- Top easy access rate now 3.05 per cent - over six times that of Base Rate
Today's announcement by the Bank of England that inflation hit 4.4 per cent may appear to be bad news for savers, but according to moneysupermarket.com analysis, savers are actually benefiting from some of the widest margins between the top easy access rates and Base Rate since the latter fell to a record low over two years ago.
The current average rate on the top five easy access accounts has reached a 16 month high at 2.87 per cent. The top paying easy access account currently pays 3.05 per cent, which is over six times the current Bank of England base rate - far higher than the average saving rate in the market of just 0.8 per cent.

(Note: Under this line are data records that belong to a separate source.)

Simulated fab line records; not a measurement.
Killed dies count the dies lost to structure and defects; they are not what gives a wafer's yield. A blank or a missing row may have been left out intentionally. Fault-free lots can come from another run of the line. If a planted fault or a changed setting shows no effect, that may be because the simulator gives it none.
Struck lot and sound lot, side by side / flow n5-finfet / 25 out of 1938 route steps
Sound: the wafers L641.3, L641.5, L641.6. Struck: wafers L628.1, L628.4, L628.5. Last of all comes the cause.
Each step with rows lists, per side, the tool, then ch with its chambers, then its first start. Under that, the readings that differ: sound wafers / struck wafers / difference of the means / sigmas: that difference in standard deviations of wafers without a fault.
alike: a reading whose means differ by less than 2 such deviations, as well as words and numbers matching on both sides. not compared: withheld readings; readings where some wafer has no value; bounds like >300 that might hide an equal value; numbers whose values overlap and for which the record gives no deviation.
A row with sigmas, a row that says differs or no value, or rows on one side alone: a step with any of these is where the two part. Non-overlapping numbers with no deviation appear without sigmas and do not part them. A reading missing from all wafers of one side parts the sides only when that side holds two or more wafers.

Average easy access rates in relation to Bank of England Base Rate
While many consumers will believe there is little point in moving to a new savings account due to high inflation, anyone taking advantage of the renewed competition in the markets will lessen the impact inflation has on the real value of their savings.
To beat inflation, basic rate tax payers will now need an account paying at least 5.51 per cent to gain benefit in real terms from their savings, increasing to 7.34 per cent for higher rate tax payers. However, only a handful of savings accounts will pay higher than this rate.
Of the 241 easy access savings accounts for balances of £1,000 not a single one pays enough interest to negate the combined effects of inflation and tax, but there are ways to lessen the impact of inflation on your savings. The best paying easy access account is Nationwide's MySave Online Plus paying 3.05 per cent.
Regular savers only fair slightly better with two of the 39 regular savings accounts paying interest higher than 7.34 for higher rate tax payers.
Anyone looking for a cash ISA should be aware that not one of the 93 cash ISA accounts currently pay above 4.4 per cent, which is the rate needed for a return above inflation.
Kevin Mountford, head of banking at moneysupermarket.com said: "Low Base Rate and high inflation has become a real headache for beleaguered savers and as a result many will be waiting for Base Rate to rise before moving accounts as they don't think moving is worthwhile. However, the reality is that high inflation is likely to be with us for some time and any increases in Base Rate are likely to be gradual. We are currently seeing healthy competition in the savings market with banks and building societies fighting for funds. As a result, rates have risen to unprecedented levels in relation to Base Rate. Those savers waiting for rates to rise are missing out by failing to maximise their savings pot.
"Given the low number of products which currently offer a return above inflation, savers really need to keep a closer eye on their interest rate and be prepared to switch to a better deal. Sitting on a low interest rate is not an option if you are concerned about inflation. The difference between the average and top paying rates is considerable, so switching to a better deal should be a no-brainer. Utilising your tax free ISA allowance this year and next year when the amount you can put away in cash increases to £5,340 should also be high up savers' priority list. Always making sure your savings are in an account which pays a good rate of interest may not beat the eroding effect of inflation, but it can certainly limit the impact."